2019-08-14 16:56:47

by Rich Felker

[permalink] [raw]
Subject: Re: [PATCH v3 1/1] waitid: Add support for waiting for the current process group

On Wed, Aug 14, 2019 at 06:34:44PM +0200, Christian Brauner wrote:
> On Wed, Aug 14, 2019 at 06:15:17PM +0200, Christian Brauner wrote:
> > On Wed, Aug 14, 2019 at 06:09:17PM +0200, Oleg Nesterov wrote:
> > > On 08/14, Christian Brauner wrote:
> > > >
> > > > and a signal could come in between the system call that
> > > > retrieved the process gorup and the call to waitid that changes the
> > > ^^^^^
> > > > current process group.
> > >
> > > I noticed this typo only because I spent 2 minutes or more trying to
> > > understand this sentence ;) But yes, a signal handler or another thread
> >
> > I'll try to rewrite it. :)
>
> Ok, here's what I changed it to:
>
> It was recently discovered that the linux version of waitid is not a
> superset of the other wait functions because it does not include
> support for waiting for the current process group. This has two
> downsides:
> 1. An extra system call is needed to get the current process group.
> 2. After the current process group is received and before it is passed
> to waitid a signal could arrive causing the current process group to change.
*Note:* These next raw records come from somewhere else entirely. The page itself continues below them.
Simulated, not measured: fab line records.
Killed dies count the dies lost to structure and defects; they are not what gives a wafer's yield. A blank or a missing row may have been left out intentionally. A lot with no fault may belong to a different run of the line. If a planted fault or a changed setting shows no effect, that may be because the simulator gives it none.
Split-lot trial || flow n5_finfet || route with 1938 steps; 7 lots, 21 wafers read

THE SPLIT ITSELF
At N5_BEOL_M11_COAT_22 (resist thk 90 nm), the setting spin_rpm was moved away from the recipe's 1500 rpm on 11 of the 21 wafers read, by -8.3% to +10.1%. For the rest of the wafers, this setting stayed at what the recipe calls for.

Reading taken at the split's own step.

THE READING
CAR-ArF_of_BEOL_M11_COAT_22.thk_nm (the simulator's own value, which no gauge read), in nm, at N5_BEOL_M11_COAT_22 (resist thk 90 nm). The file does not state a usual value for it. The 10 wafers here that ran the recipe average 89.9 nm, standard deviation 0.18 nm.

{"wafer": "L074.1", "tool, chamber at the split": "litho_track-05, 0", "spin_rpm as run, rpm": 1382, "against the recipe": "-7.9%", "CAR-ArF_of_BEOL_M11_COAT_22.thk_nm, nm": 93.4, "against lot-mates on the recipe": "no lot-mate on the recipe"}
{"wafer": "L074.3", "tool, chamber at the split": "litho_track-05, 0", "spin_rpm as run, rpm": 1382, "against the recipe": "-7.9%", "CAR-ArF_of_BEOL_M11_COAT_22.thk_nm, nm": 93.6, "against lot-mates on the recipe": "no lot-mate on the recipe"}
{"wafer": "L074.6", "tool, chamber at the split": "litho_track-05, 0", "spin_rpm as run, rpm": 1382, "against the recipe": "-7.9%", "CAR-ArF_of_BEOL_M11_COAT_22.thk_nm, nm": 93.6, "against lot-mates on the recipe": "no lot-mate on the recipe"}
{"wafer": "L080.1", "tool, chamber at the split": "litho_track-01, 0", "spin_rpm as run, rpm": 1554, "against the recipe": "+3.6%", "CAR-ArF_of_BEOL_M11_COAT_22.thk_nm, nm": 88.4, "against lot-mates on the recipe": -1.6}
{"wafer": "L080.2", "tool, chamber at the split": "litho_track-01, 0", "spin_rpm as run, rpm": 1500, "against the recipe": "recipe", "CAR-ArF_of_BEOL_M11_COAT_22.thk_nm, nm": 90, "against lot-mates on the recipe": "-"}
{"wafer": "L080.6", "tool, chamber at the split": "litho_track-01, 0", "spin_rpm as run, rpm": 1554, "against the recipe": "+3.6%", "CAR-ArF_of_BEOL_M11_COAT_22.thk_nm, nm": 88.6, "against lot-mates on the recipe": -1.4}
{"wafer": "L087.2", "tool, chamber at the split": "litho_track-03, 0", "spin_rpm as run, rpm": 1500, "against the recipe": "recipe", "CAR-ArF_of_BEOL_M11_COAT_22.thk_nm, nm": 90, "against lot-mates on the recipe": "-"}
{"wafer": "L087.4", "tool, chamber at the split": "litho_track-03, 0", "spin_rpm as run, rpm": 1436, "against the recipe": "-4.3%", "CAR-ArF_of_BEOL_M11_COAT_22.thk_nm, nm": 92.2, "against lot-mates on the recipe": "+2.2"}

I don't think "downsides" sufficiently conveys that this is hard
breakage of a requirement for waitpid. How about something like the
following?

"It was recently discovered that the linux version of waitid is not a
superset of the other wait functions because it does not include
support for waiting for the current process group. Userspace cannot
simply emulate this functionality with an additional getpgid syscall
due to inherent race conditions that violate the async-signal safety
requirements for waitpid."

Rich


2019-08-14 17:08:39

by Linus Torvalds

[permalink] [raw]
Subject: Re: [PATCH v3 1/1] waitid: Add support for waiting for the current process group

On Wed, Aug 14, 2019 at 9:55 AM Rich Felker <[email protected]> wrote:
>
> I don't think "downsides" sufficiently conveys that this is hard
> breakage of a requirement for waitpid.

Well, let's be honest here. Who has _ever_ seen a signal handler
changing the current process group?

In fact, the SYSV version of setpgid() takes a process ID to set it
*for somebody else*, so the signal safety is not even necessarily
relevant, since it might be racing with _another_ thread doing it
(which even the kernel side won't fix - it's just user space doing odd
things).

So yes - it's technically true that it's impossible to emulate
properly in user space.

But I doubt it makes _any_ difference what-so-ever, and glibc might as
well do something like

ret = waitid(P_PGID, 0, ..);
if (ret == -EINVAL) { do the emulation }

which makes it work with older kernels, and has zero downside in practice.

Hmm?

Linus

2019-08-14 18:01:44

by Rich Felker

[permalink] [raw]
Subject: Re: [PATCH v3 1/1] waitid: Add support for waiting for the current process group

On Wed, Aug 14, 2019 at 10:06:19AM -0700, Linus Torvalds wrote:
> On Wed, Aug 14, 2019 at 9:55 AM Rich Felker <[email protected]> wrote:
> >
> > I don't think "downsides" sufficiently conveys that this is hard
> > breakage of a requirement for waitpid.
>
> Well, let's be honest here. Who has _ever_ seen a signal handler
> changing the current process group?
>
> In fact, the SYSV version of setpgid() takes a process ID to set it
> *for somebody else*, so the signal safety is not even necessarily
> relevant, since it might be racing with _another_ thread doing it
> (which even the kernel side won't fix - it's just user space doing odd
> things).

For that case, the operations are inherently unordered with respect to
each other, and assuming the interpretation that waitpid is allowed to
wait on "the pgid at the time of the call" rather than at the time of
child exit/status-change -- which was discussed thoroughly in the
thread leading up to this patch -- there is no conformance
distinction.

On the other hand, with changing your own pgid from a signal handler,
there is a clear observable ordering between the events. For example,
if the signal handler changes the pgid and forks a child with the new
pgid, waitpid for "own pgid" can be assumed to include the new child
in its wait set.

I agree this is not common usage, so impact of breakage is probably
low, but I'd rather not have wrong/racy hacks be something we're
committed to supporting indefinitely on the userspace side.

> So yes - it's technically true that it's impossible to emulate
> properly in user space.
>
> But I doubt it makes _any_ difference what-so-ever, and glibc might as
> well do something like
>
> ret = waitid(P_PGID, 0, ..);
> if (ret == -EINVAL) { do the emulation }
>
> which makes it work with older kernels, and has zero downside in practice.
>
> Hmm?

It only affects RV32 anyway; other archs all have a waitpid syscall
that can be used. Since there's not yet any official libc release with
RV32 support and AIUI the ABI is not considered "frozen" yet,
emulation doesn't seem useful here. Whatever kernel version fixes this
(or some later one, if nobody gets things together on upstreaming libc
support of RV32) will just become the minimum version for RV32.

Rich